There's little ambiguity in this. Bush has promised to pick judges, including to the Supreme Court, who understand the role of judicial power and the limits that must be placed on it. There's a name for such people--conservatives. To pick someone for the Supreme Court who doesn't fit this description would amount to betrayal by the president of his most reliable supporters, the very people who have believed in him the most.
We don't expect the president to break his promise--quite the contrary. True, Bush exacerbated the controversy over the possible nomination of Attorney General Alberto Gonzales, a close Bush friend. He jumped on conservatives who, without attacking Gonzales harshly, recommended that he not be the president's first Supreme Court pick. At the same time, a senior Bush adviser was urging journalists to read Federalist No. 76, in which Alexander Hamilton advised presidents against naming cronies to high positions. Hamilton's view didn't prevail when Bush made Gonzales attorney general, but we suspect it will on the court vacancy. It certainly should.
Get it over with. Appoint Mark Levin and put the final stake through the hearts of what is left of the Democrat party.

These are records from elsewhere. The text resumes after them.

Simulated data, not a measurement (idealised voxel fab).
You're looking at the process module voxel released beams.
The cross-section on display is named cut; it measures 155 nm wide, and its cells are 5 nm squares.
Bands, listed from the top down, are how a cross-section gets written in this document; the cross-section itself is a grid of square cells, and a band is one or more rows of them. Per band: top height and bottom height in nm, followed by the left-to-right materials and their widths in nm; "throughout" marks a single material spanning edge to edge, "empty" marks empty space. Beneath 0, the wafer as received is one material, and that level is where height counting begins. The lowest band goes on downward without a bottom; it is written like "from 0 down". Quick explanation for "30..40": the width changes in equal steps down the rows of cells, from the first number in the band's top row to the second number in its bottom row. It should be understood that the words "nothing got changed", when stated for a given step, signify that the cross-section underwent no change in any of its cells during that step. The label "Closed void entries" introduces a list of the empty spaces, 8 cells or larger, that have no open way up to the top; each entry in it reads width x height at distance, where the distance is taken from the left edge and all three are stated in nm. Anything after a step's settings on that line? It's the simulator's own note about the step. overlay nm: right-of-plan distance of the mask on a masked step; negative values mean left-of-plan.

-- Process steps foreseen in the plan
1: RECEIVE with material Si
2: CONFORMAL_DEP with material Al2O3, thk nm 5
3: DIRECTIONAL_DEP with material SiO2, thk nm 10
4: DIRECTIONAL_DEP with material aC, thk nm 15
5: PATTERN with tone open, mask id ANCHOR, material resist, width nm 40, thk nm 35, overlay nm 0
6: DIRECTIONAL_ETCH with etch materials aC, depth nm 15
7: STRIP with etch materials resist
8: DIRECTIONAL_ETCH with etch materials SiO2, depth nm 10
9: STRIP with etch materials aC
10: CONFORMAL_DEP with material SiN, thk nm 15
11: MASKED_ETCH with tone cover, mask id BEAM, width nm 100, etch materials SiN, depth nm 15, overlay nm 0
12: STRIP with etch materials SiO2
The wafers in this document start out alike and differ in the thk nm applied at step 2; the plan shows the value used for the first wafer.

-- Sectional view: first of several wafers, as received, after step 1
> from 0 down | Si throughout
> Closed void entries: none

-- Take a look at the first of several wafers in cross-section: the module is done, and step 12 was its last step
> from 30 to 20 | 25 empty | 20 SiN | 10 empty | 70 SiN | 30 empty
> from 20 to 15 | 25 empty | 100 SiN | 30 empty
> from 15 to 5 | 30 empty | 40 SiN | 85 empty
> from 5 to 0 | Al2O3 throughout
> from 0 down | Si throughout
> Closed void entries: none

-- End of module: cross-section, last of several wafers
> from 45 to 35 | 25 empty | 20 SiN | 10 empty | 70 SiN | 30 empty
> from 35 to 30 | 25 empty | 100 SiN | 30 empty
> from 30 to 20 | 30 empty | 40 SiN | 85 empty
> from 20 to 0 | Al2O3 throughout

And that means the Republicans will only need two to return to the fold and Cheney as the tie breaker.
I think McCain will see the error of his ways and vote like a Republican on this. One more and we are over the top.
I can't wait to hear drunk fat ted and others crying.
Barnes nails it.
The President has promised. There is no issue more dear to my heart and to America. The War on Terror can even be said to be captive to the whim of the black-robed oligarchs.
We must replace them with constitutionalists.
looks like this is a repeat of Bob Novaks column.
For what its worth, I'm for JRB:
http://www.neoperspectives.com/janicerogersbrown.htm
Judge Roy Bean?
:-)
"For Texas... and for MISS LILLY LANGTREE!" :)
''put the final stake through the hearts of what is left of the Democrat party.''............(luv that line)! LOL
If the RATS filibuster a Supreme Court nomination, they will get pulverized in the 2006 election. President Bush has said he will nominate a strict constructionist in the mold of Scalia or Thomas, and that nominee (or those nominees) WILL be confirmed; otherwise the RATS will pay dearly. If they try to filibuster, we win. If they don't, we win. Whoo hoo!
This is pretty much what I've been saying all along, and I'm glad Fred Barnes is saying it now.
Bush has let us down on some things, but so far he has stood firm on judicial appointments. Now they have to go all out and push them through, because time is running out.
If the President keeps his word, he'll leave a lasting legacy and might be remembered as Ronald Reagan is.
I think Barnes is over-simplifying. The stakes are higher for the SCOTUS than for any other appointment and thus you can't count on the gang of seven behaving the same way...
I have a question - why not appoint a supremely qualified guy who is also totally experienced with the worst that can be thrown at a nominee... somebody who won't surprise in a negative way because he has written extensively on all the deep questions of our day and conssitantly comes out on the ethical and consitutional side --- Robert Bork.
>>Robert Heron Bork (born March 1, 1927) is a conservative American legal scholar and former judge who advocates an originalist interpretation of the United States Constitution.
Robert Bork, in books such as The Tempting of America, argues that the Constitution should be interpreted based on the Framers' original understanding of the constitutional text. He is an advocate for judicial restraint, reiterating that it was the Court's task to adjudicate, not to legislate, from the bench. He has written: "We are increasingly governed not by law or elected representatives but by an unelected, unrepresentative, unaccountable committee of lawyers applying no will but their own." Bork's views have influenced the legal opinions of conservative judges such as Antonin Scalia and Chief Justice William Rehnquist.<<
http://en.wikipedia.org/wiki/Robert_Bork
-Dan
Maybe I'm over-simplifying things, but even if Bush gets two conservatives, I don't think it changes that much really. Neither O'Connor or Rehnquist voted for property seizures in Kelo v. New London. It seems to me that one of the liberals has to be replaced too, or we get more of the same.
I just wonder if Stevens and Ginsburg will be able to hold out till Bush is gone. If so, the election for POTUS in 2008 will be huge.
Worse yet, imagine if the confirmation is in process DURING election '08.
There are some 5-4 splits that could be effected... like abortion issues.
I can even make the "balance" arguement for Bush ... A strict constitutional constructionist is needed to balance those ideologues Clinton appointed (Breyer and Ginzberg).